"Nokia today announced that it expects the transaction whereby the company will sell substantially all of its devices and services business to Microsoft to close on April 25, 2014. The transaction is now subject only to certain customary closing conditions," Nokia said in a statement.

The future of Chennai plant, which employs 6,600 people and is entangled in tax disputes with Indian authorities, is uncertain.
    
"With Chennai, it is worth remembering that we have said we will consider a services agreement with Microsoft should our Indian assets not be able to transfer at the close of the global deal," a Nokia spokesperson said.
    
A Nokia official said the company is still exploring the option of operating the plant by getting into a services agreement, which would allow it to continue as a contract manufacturer for other companies.

"The situation is a complicated one, and Nokia is continuing to weigh its options. As there is still time before the closing of the deal, we cannot speculate on possible outcomes at this point," the spokesperson added.

In March, the Tamil Nadu government had slammed a notice of Rs 2,400-crore on Nokia, saying the company had been selling products from Chennai plant in domestic market instead of shipping overseas.
      
On March 14, the Supreme Court ordered Nokia India to give Rs 3,500 crore as guarantee before it transfers the plant to Microsoft.
      
Nokia had in September last year announced that it would sell a substantial part of its devices and services (D&S) business, including assets in India, to Microsoft for USD 7.2 billion by March 2014.
    
The handset and other asset components under the deal will be handed over to Microsoft's Finnish entity Microsoft Mobile Oy.

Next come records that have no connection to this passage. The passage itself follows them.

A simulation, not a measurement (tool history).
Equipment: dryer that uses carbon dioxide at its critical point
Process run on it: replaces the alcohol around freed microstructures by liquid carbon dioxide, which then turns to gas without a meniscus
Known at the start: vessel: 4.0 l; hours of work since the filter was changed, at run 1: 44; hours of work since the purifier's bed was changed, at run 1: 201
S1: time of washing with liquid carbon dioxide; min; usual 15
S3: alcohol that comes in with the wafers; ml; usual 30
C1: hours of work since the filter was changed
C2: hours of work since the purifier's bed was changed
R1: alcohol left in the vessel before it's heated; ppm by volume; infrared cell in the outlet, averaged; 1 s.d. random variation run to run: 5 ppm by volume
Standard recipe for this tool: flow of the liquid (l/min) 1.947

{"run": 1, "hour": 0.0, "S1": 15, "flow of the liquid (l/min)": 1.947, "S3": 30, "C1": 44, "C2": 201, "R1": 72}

The company has often indicated that the transfer of the Chennai plant may be adversely impacted if the tax dispute remains unresolved.
    
Nokia India Employees Union Honorary President, A Soundararajan, said the Chennai plant, which was producing about one million mobile handsets per day, witnessed a steep decline and production now stands at just 0.4 million handsets.

Recently, the company offered a voluntary retirement scheme to its employees in Chennai and about 700 trainees are learnt to have opted for it. The spokesperson declined to confirm the number.

Meanwhile, employees at the Chennai plant have started boycotting canteen services in protest against the recently announced voluntary retirement scheme, which they allege is being forced on them.